Aurizon dips on financials, seeks growth

Last year was a good year for Aurizon Mines (ARZ-T, AZK-N), says George Paspalas, the president and chief executive of  the company, which has been mining the Casa Berardi gold project in Quebec since 2006.

The company reported record revenues, cash flow and profits for the year. But on the fourth quarter news its share price dipped to a new 52-low of $4.35, before closing March 15 at $4.43.

Fourth-quarter results were “mildly disappointing, despite record revenue,” National Bank analyst Paolo Lostritto says. 

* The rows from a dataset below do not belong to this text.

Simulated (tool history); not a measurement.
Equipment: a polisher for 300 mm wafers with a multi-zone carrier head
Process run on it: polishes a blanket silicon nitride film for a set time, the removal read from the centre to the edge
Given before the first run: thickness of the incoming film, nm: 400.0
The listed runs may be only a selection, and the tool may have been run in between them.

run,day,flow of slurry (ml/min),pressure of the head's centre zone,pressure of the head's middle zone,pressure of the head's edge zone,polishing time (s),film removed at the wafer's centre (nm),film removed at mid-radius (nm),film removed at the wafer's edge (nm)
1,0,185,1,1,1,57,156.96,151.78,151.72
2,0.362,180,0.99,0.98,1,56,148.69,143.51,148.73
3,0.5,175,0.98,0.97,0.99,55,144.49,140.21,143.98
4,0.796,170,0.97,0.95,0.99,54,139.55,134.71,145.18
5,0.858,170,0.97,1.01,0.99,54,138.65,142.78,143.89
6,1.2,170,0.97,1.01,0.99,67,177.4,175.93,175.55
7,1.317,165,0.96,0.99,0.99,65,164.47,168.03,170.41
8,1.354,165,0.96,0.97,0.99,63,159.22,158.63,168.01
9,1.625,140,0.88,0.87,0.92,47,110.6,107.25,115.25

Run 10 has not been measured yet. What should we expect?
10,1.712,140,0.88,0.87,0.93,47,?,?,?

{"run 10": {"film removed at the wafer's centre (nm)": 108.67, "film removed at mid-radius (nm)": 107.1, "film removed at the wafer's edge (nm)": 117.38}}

Aurizon reported cash flow per share of 18¢ versus the consensus of 22¢, but its 13¢ earnings per share met street expectations. The junior raked in higher-than-expected revenues of $85.7 million for the period. 

“Revenue benefited from additional sales from inventory, but was more than offset by higher-than-expected operating costs [total cash costs were US$498 per oz., versus the US$453-per-oz. forecast],” says Lostritto, adding these cost levels are reflective in the 2012 cost guidance of US$600 per oz. 

For the full year, production from the company’s sole producing asset, Casa Berardi, came under 164,000 oz. gold at total cash costs of US$537 per oz. It generated $260 million in revenue, $43.9 million in profits and $121.3 million in operating cash flow.

“We had a great year in 2011. We are established in a very good mining jurisdiction. The Casa Berardi [operation] is consistently delivering good results,” Paspalas said to investors and analysts on a conference call.

For 2012, the mine is expected to produce 155,000 oz. to 160,000 oz. gold. Cash costs are expected slightly higher at US$600 per oz., owing to mining smaller stopes and the rising costs in stope preparation, Paspalas says. Gold grade is also expected to be 6% lower averaging 7.5 grams for the year, compared to last year’s 8-gram gold grade.

Aurizon ended 2011 with $213 million in cash, which the debt-free junior hopes to channel towards 2012’s exploration and development opportunities.

It has a $9.4-million exploration program for the year at Casa Berardi alone, consisting of 88,000 metres to test multiple targets. On average three rigs will test the extensions and depth of several zones, and seven rigs will focus underground on definition drilling.

The company is also developing infrastructure underground to improve the mine’s design capacity, and has begun deepening the mine shaft.

Casa Berardi is expected to run until 2020.

At Joanna, its development-stage gold property, a feasibility study should be completed by June on the Hosco deposit. The study will include last June’s updated reserves of 2.24 million oz. gold from 54.1 million tonnes grading 1.29 grams gold.

However, Paspalas says the study’s projected capital and operating costs should be significantly higher than estimated in the December 2009 prefeasibility because the project’s resource model is 31% larger. Adding to the costs, the company has opted for an autoclave recovery process and handling the ore on site to lower project risks.

Lostritto says that because of Joanna’s scope change and industry-wide inflation pressures, he models initial capital expenditure of $425 million and an average total cash cost of US$765 per oz. over the mine’s life. 

The previous study had estimated capital costs at $187 million and cash costs of US$455 per oz. 

The Quebec-focused junior has started a $3.6-million exploration project near the project’s Heva deposit, which contains a measured and indicated resource of 270,000 oz. from 4.4 million tonnes grading 1.9 grams gold per tonne.

Joanna is located along the Cadillac Break, 20 km east of Rouyn-Noranda.

Before the feasibility study is out, the company anticipates releasing resource updates in April for Marban and Fayolle, its two most advanced gold exploration projects.

Fayolle sits 10 km north of Joanna in the Destor-Porcupine fault. About 7,000 metres of drilling is planned for the year at Fayolle to test downdip and lateral extensions.

At Marban, Aurizon is working on a second phase of drilling consisting of 34,000 metres. Marban hosts three past-producing mines and is located in the Malartic gold camp in Quebec’s Abitibi region.

The company can earn a 65% interest in both properties.

Paspalas says the company is seeking to complement its organic growth profile by acquiring an operating gold asset, or one that is near production. Not saying when that transaction could happen, Paspalas notes the company is open to acquiring a project in Canada or elsewhere to help it become an intermediate gold producer with more than one source of gold ounces and cash flow.

Lostritto notes that near-term growth for the company is uncertain, but believes it will likely add growth through acquisition. He maintains a “sector perform” rating on the stock and a $5.85 price target.